TLS: “When the Script Hits the Fan”

In this week’s “Freelance” column of the TLS, novelist/critic DJ Taylor takes up the issue of fan letters to writers. He starts by characterizing those he himself has received, extending from the extravagant praiser to the anti-fan via the mildly admonitory and quietly knowing. Sometimes the extravagant variety results in a romantic relationship, but not in Taylor’s case. He spends a good deal of time mining the fan mail of George Orwell (who avoided personal contacts) and William Makepeace Thackeray, both of whom have been the subjects of biographies by Taylor, as well as others such as Kingsley Amis and Philip Larkin.

He concludes the article with this analysis of the attitudes toward their fans of Anthony Powell and Evelyn Waugh (each a fan of, and writer of fan letters to, the other):

Every so often comes evidence of an author who has thought seriously enough about the compact between writer and fan to approach the business structurally, make category distinctions and ponder the right (or wrong) kind of response. The three volumes of Journals compiled in old age by Anthony Powell contain occasional references to the “sorting” of fan mail, in which Powell notes the locations from which it is sent, casts an austere eye over the contents (top marks awarded to people who write in with genealogical questions) and chides the “dotty” but persistent admirer who follows up his letters with small-hours phone calls and is finally told by Powell’s wife, Lady Violet, that he ought to see a psychiatrist.

But Powell, it turns out, is a mere amateur compared to his friend Evelyn Waugh, who devotes an entire letter to Nancy Mitford from July 1952 to the question of fan mail and how to cope with it. Many of Waugh’s categories, though pejoratively framed, will be instantly recognizable to the modern writer: “Humble expressions of admiration . . . . Impudent criticism . . . . Bores who wish to tell me about themselves”. As for dealing with them, Waugh’s counsel is invariably hard-line: “Manuscript sent for advice. Return without comment”. In the case of “very impudent” letters from married women, “I write to the husband warning him that his wife is attempting to enter into correspondence with strange men”. At the other end of the scale, admiring nuns could be sure of a picture postcard of the author.

Meanwhile, Waugh informed Nancy Mitford, wealthy Americans deserved a polite letter back. “They are capable of buying 100 copies for Christmas presents.”
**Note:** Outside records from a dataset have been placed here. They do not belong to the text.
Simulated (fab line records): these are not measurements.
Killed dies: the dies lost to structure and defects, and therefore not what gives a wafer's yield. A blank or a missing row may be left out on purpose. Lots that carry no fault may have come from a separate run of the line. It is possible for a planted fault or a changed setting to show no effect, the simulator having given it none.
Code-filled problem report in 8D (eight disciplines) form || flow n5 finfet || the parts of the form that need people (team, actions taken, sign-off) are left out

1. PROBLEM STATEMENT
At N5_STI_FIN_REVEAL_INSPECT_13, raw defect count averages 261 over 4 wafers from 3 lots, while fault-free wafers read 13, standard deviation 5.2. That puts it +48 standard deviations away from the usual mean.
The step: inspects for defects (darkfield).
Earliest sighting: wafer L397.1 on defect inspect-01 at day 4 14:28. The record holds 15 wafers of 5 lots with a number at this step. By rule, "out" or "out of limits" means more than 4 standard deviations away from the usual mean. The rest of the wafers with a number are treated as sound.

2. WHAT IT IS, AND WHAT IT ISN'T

Taylor’s latest novel is about the popular music business, where fans also play an important role. This is Rock and Roll is Life, and fans are present on the margins of the book, particularly in the road trip chapters, although not much letter writing is involved.

While Taylor’s column doesn’t mention it, fans often outlive their idols in both literature and music. Their posthumous adulatory activities find an outlet, extending well beyond mere letter writing, in well-organized fan clubs and literary societies. Indeed, in some cases–e.g., Jane Austen–a literary society can take on many of the trappings of pop music fan clubs.